In the instant matter, complainant filed its amended complaint on April 10, 1997.
Geon’s motion to dismiss, which challenges the amended complaint on jurisdictional grounds,
was filed on July 29, 1997, well past the 14-day time period for such responses but prior to the
filing of any other document regarding the amended complaint. The Board believes that
material prejudice would result if Geon were denied an opportunity to challenge the amended
complaint on jurisdictional grounds and therefore declines to dismiss Geon’s motion to dismiss
the amended complaint.
Geon’s Motion to Dismiss Amended Complaint
Geon has challenged the amended complaint based on the Agency’s failure to provide
the notice required under new Section 31(a) and (b) prior to its filing. Section 31 of the Act
sets forth certain procedural and notice requirements applicable to the environmental
enforcement process. Prior to August 1, 1996, Section 31(d) required that the Agency issue
and serve a notice of violation letter on respondents prior to the filing of a complaint for
enforcement. See 415 ILCS 5/31(d) (1994). The purpose of the Section 31(d) letter was two-
fold: (1) to notify the person complained against of the charges alleged, and (2) to offer the
person complained against an opportunity to meet with appropriate Agency personnel in an
effort to resolve the conflict.
By legislative amendment effective August 1, 1996, Section 31 was modified. See 415
ILCS 5/31 (1996). Instead of requiring the old Section 31(d) letter as a precondition to the
filing of the complaint, revised Section 31 now sets forth a specific time-driven procedure that
the Agency must follow when it discovers a potential violation. Compliance with the new
procedures outlined in Section 31 is a precondition to the Agency’s referral to the Attorney
General’s Office for enforcement. See 415 ILCS 5/31(b) (1996).
Specifically, the new law requires that, prior to the Agency’s referral to the Attorney
General’s Office or State’s Attorney for prosecution, certain notices be given to provide for an
opportunity to meet with the Agency. First, Section 31(a) of the new law requires that, within
180 days of becoming aware of an alleged violation, the Agency must serve the alleged
violator with a written notice containing very specific information about the alleged violations.

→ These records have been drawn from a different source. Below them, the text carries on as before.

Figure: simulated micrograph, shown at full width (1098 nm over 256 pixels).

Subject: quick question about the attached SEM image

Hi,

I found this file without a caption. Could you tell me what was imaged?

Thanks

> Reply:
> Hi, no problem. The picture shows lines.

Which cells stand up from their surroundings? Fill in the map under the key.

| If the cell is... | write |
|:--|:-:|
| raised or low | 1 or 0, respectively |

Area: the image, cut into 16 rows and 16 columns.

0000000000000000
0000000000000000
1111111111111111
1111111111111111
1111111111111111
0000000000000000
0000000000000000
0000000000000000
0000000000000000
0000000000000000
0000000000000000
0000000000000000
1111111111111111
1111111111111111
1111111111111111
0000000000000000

See 415 ILCS 5/31(a) (1996). Once received, this “evidence of violation notice” initiates a
series of opportunities for the alleged violator to meet with the Agency in an attempt to resolve
the problem. See 415 ILCS 5/31(a) (1996). If no satisfactory resolution is achieved, and the
Agency wishes to pursue legal action, Section 31(b) requires that the Agency serve a written
notice on the person informing him of this intention and extend another opportunity to meet
with the Agency prior to any referral of the matter to the Attorney General’s Office or State’s
Attorney for enforcement. See 415 ILCS 5/31(b) (1996). Under the new law, these notices
are a precondition to the Agency’s referral of a matter to the Attorney General’s Office or
9
State’s Attorney-- Section 31 no longer contains a specific precondition to the filing of a
complaint, however.
Thus, with the August 1996 amendments to Section 31 the legislature sought to “clarify
the procedure where the IEPA and potential violators of the Environmental Protection Act
work together in an effort to resolve potential violations of the Act.” 89th Gen. Assem.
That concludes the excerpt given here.